Springboard Data Engineering Capstone Project
This project streams reddit and yFinance data. The data is put into a visualization to allow analysis between how many subreddits are given in a timeframe and the price changes of the currency during the same period. We use kafka, python, Google Cloud Postgres, Faust, confluent plugins, websockets, docker containers, and plotly for visuals.
We use kafka to stream the subreddits for our project. We use the landoop kafka docker container and add the conflunet kafka-connect plugin to the correct filepath within the docker container. We update the .property files with the correct subreddits we want to look at as well as directing the data to the correct kafka topic. We create this topic in kafka, then run kafka-connect to begin the data pipeline. Specific instructions are included in our shell command file.
The yFinance data is streamed through a websocket created through our python file. We send this data directly to Google Cloud Postgres though PGAdmin.
We use Faust to add a timestamp to the reddit data coming in through kafka. We then send this data into our Cloud database. The yFincance data gets sent to the cloud directly from our websocket.

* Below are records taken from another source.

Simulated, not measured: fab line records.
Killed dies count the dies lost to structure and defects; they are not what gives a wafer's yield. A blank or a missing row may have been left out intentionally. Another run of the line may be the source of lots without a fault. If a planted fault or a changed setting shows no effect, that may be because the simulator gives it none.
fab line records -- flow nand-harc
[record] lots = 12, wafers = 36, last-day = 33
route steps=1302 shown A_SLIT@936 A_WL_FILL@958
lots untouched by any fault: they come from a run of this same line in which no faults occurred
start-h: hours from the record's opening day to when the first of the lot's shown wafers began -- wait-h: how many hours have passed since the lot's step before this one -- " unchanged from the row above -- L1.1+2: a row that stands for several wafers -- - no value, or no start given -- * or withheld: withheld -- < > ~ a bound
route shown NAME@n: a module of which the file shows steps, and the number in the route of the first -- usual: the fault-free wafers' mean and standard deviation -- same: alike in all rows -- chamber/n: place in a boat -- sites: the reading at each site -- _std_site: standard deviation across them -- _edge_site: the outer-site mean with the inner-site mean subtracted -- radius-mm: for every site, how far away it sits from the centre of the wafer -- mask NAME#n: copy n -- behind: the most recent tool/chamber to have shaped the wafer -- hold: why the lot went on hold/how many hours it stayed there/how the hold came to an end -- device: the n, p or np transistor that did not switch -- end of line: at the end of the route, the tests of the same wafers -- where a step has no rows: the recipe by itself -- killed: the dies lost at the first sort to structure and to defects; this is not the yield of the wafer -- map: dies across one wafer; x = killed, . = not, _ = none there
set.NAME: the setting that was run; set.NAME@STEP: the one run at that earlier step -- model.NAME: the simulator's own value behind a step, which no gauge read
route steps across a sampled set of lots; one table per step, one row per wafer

We create a Google Cloud Postgres Server noting the IP address, user, and password and install a local PGAdmin connecting to the server. We create tables, as well as a trigger to have created_at info. Specific instructions for this are included in the .sql file.
We use python and plotly.express to create visuals of the data for analysis. We create bar graphs of the number of occurances of subreddit posts over a given time and compare this to the line graph of the correlating stock price. The visuals are included in the slidedeck.